# Question regarding sponsorship Undertaking Form SU07



## Ulixes (May 1, 2012)

Hello everyone 
I would like to ask you guys that in my case in which I have my father-in-law as my Co sponsor ( 3rd Party sponsor ) do I need two sponsorship Undertaking Form , one signed by my wife and one by my father-in-law ? 

also when I read the sponsorship Undertaking Form it say that the sponsor support for accommodation and maintenance , and I want my Co sponsor to Support me just for the maintenance as I will be living with my wife of course .

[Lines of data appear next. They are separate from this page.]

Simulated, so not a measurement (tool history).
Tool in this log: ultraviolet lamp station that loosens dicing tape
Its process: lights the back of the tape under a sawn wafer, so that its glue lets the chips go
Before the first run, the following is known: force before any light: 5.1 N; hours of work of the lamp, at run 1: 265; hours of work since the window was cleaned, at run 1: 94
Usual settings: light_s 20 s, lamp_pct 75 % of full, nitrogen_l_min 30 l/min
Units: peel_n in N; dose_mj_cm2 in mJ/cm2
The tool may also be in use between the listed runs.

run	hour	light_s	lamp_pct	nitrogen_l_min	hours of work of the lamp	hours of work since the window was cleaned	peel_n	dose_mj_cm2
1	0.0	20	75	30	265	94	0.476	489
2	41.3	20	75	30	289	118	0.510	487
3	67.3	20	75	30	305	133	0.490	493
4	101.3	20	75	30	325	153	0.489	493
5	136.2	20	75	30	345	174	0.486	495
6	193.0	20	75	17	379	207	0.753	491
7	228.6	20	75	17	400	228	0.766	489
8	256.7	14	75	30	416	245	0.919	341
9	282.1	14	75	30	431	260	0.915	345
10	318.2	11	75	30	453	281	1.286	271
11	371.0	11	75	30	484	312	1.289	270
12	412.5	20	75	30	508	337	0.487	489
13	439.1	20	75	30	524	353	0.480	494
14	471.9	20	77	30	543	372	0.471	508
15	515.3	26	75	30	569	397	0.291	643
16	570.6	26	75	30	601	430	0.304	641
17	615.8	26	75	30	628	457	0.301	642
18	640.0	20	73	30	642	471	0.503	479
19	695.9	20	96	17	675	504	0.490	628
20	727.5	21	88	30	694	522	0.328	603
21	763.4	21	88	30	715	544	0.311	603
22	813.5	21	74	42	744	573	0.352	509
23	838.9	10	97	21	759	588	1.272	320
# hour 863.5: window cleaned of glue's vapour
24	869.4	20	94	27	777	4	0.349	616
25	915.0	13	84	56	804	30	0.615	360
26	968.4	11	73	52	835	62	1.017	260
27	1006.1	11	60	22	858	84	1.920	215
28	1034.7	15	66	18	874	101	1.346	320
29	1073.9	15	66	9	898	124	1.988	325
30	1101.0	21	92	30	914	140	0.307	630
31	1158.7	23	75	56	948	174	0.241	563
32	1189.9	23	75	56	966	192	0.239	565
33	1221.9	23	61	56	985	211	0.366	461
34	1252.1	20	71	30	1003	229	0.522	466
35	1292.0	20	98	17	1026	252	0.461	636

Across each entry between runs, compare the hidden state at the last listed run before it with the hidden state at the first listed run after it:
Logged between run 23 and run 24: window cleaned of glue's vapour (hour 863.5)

can you help me with this please as soon as you can , I will appreciate it . Thanks


----------



## Joppa (Sep 7, 2009)

Ulixes said:


> Hello everyone
> I would like to ask you guys that in my case in which I have my father-in-law as my Co sponsor ( 3rd Party sponsor ) do I need two sponsorship Undertaking Form , one signed by my wife and one by my father-in-law ?
> 
> also when I read the sponsorship Undertaking Form it say that the sponsor support for accommodation and maintenance , and I want my Co sponsor to Support me just for the maintenance as I will be living with my wife of course .
> ...


In case for help with accommodation only, instead of SU07, just enclose a letter from your father-in-law offering to house you free of charge.

No sponsorship letter or form is needed from your wife, as she is automatically your sponsor as your UK spouse, and her financial and other details go on the sponsor section of application.


----------



## Ulixes (May 1, 2012)

Thank you Joppa for your help , I would like to let you know that the help I will have from my father-in-law is not the accommodation , it's the maintenance as my wife is only doing 16 hours a week and didn't come off of all benefits yet.
so in this case do I need the SUO7 or just a letter ?
what other documents should my co sponsor provide ? 
thank you a lot again


----------



## Joppa (Sep 7, 2009)

Ulixes said:


> Thank you Joppa for your help , I would like to let you know that the help I will have from my father-in-law is not the accommodation , it's the maintenance as my wife is only doing 16 hours a week and didn't come off of all benefits yet.
> so in this case do I need the SUO7 or just a letter ?
> what other documents should my co sponsor provide ?
> thank you a lot again


Use of SU07 is optional for spouse visa applications (only for 'extended' family members like grandparent, adult children, uncles etc). So you can either use it or put everything in a letter.
You will need to enclose your in-law's bank statement (min 3 months), to show he can afford to support you financially.


----------



## Ulixes (May 1, 2012)

Joppa said:


> Use of SU07 is optional for spouse visa applications (only for 'extended' family members like grandparent, adult children, uncles etc). So you can either use it or put everything in a letter.
> You will need to enclose your in-law's bank statement (min 3 months), to show he can afford to support you financially.


Thank you a lot Joppa for making it clear for me .have good evening


----------